Eurasian watermilfoil presence–absence and abundance information were gathered from 468 surveyed lakes, and 801 unsurveyed lakes were leveraged as pseudoabsences for presence‐only models. A Random Forest algorithm was used to model the distribution and abundance of Eurasian watermilfoil as a function of lake‐specific predictors, both with and without a spatial autocovariate. Occurrence‐based SDMs were evaluated using conventional discrimination accuracy metrics and functional accuracy metrics assessing correlation between predicted suitability and observed abundance.

Results

Water temperature degree days and maximum lake depth were two leading predictors influencing both invasion risk and abundance, but they were relatively less important for predicting abundance than other water quality measures. Road density was a strong predictor of Eurasian watermilfoil invasion risk but not abundance. Model evaluations highlighted significant differences: Presence–absence models had high functional accuracy despite low discrimination accuracy, whereas presence‐only models showed the opposite pattern.

Main conclusion

Complementing presence–absence data with abundance information offers a richer understanding of invasive Eurasian watermilfoil's ecological niche and enables evaluation of the model's functional accuracy. Conventional discrimination accuracy measures were misleading when models were developed using pseudoabsences. We thus caution against the overuse of presence‐only models and suggest directing more effort toward systematic monitoring programs that yield high‐quality data.

Keywords: abundance–suitability relationship, discrimination accuracy, functional accuracy, invasion risk, pseudoabsences, random forest, spatial autocovariate, water temperature


Multiple niche models for invasive Eurasian watermilfoil were developed and compared to evaluate the importance of response data and model accuracy metrics. Abundance data are crucial in gaining a fuller understanding of EWM invasion and improve model evaluation metrics. Thus, the study cautions against the overuse of simple presence–absence niche models.

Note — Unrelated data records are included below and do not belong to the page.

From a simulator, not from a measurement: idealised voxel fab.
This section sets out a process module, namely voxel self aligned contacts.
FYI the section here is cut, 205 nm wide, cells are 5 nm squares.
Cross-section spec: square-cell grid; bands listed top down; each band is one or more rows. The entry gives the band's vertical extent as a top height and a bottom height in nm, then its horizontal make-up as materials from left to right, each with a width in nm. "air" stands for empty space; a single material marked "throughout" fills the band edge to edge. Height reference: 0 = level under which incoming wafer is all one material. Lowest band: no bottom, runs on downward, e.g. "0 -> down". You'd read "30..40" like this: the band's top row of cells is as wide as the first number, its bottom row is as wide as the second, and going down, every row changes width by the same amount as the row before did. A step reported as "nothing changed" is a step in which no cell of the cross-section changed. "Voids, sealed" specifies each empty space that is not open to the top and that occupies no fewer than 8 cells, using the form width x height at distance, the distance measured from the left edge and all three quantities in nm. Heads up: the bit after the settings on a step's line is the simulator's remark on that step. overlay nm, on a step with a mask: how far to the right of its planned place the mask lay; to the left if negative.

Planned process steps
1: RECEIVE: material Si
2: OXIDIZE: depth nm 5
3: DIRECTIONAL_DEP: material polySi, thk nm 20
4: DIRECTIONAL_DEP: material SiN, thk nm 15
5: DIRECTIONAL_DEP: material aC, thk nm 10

graphic file with name ECE3-11-12567-g003.jpg

1. INTRODUCTION

Species distribution models (SDMs; aka ecological niche models) are among the most widely used modeling approaches in ecology and conservation science (Elith & Leathwick, 2009; Johnson & Gillingham, 2005). Rooted in ecological niche theory (Higgins et al., 2012; Pulliam, 2000; Soberón, 2007), the goal of species distribution models is to quantify species–environment correlations that best capture the underlying true (but unknown) relationship between environmental conditions and species habitat suitability. Most commonly, SDMs are used to predict the occurrence or abundance of species within and outside of their current ranges and/or under future environmental conditions, for example, species responses to future climate change, or the potential for invasive species to establish in new habitats (reviewed by Guisan & Thuiller 2005; Barbet‐Massin et al., 2018; Mikulyuk et al., 2020).

The predictive performance of SDMs varies depending on conceptual assumptions, methodological specifics, and ecological information used in developing SDMs (Hernandez et al., 2006; Merow et al., 2014; Synes & Osborne, 2011; Wiens et al., 2009). Efforts have been made to improve SDM performance and utility by increasing the quality of the training data used—specifically by including species abundance data instead of solely relying on presence and/or absence data (Howard et al., 2014; Kulhanek et al., 2011; Mi et al., 2017; Mikulyuk et al., 2020). Local abundance data indicate both habitat suitability and quality and can account for differences in microhabitat conditions driven by factors such as resource availability and biotic interactions (Boulangeat et al., 2012; Pearce & Ferrier, 2001; VanDerWal et al., 2009; Verhoeven et al. 2020; Weber et al., 2017). Thus, the inclusion of abundance data may improve predictive performance of occurrence‐based SDMs and also offer a richer understanding of species’ niches and ecological effects (Carrascal et al., 2015; Howard et al., 2014; Warren et al., 2020).

Habitat suitability predictions from SDMs are typically based on species occurrence (presence–absence) data and are essentially occurrence probability or habitat suitability estimates. However, SDMs often do not involve true absence information, as confirmed absences are typically unavailable in most survey and monitoring databases. Given this difficulty to obtain absence information, several presence‐only SDM approaches have been developed in which false absences (typically referred to as “pseudoabsences”) are used in place of true absences. These pseudoabsences are locations where the species has not been documented, but in fact may not have been surveyed, and therefore, the true status of the species is unknown. The use of pseudoabsences involves many assumptions and needs careful planning (Barbet‐Massin et al., 2012; Lobo & Tognelli, 2011; Senay et al., 2013), and it is not surprising that studies generally suggest using absence data whenever they are available (Brotons et al., 2004; Václavík & Meentemeyer, 2009).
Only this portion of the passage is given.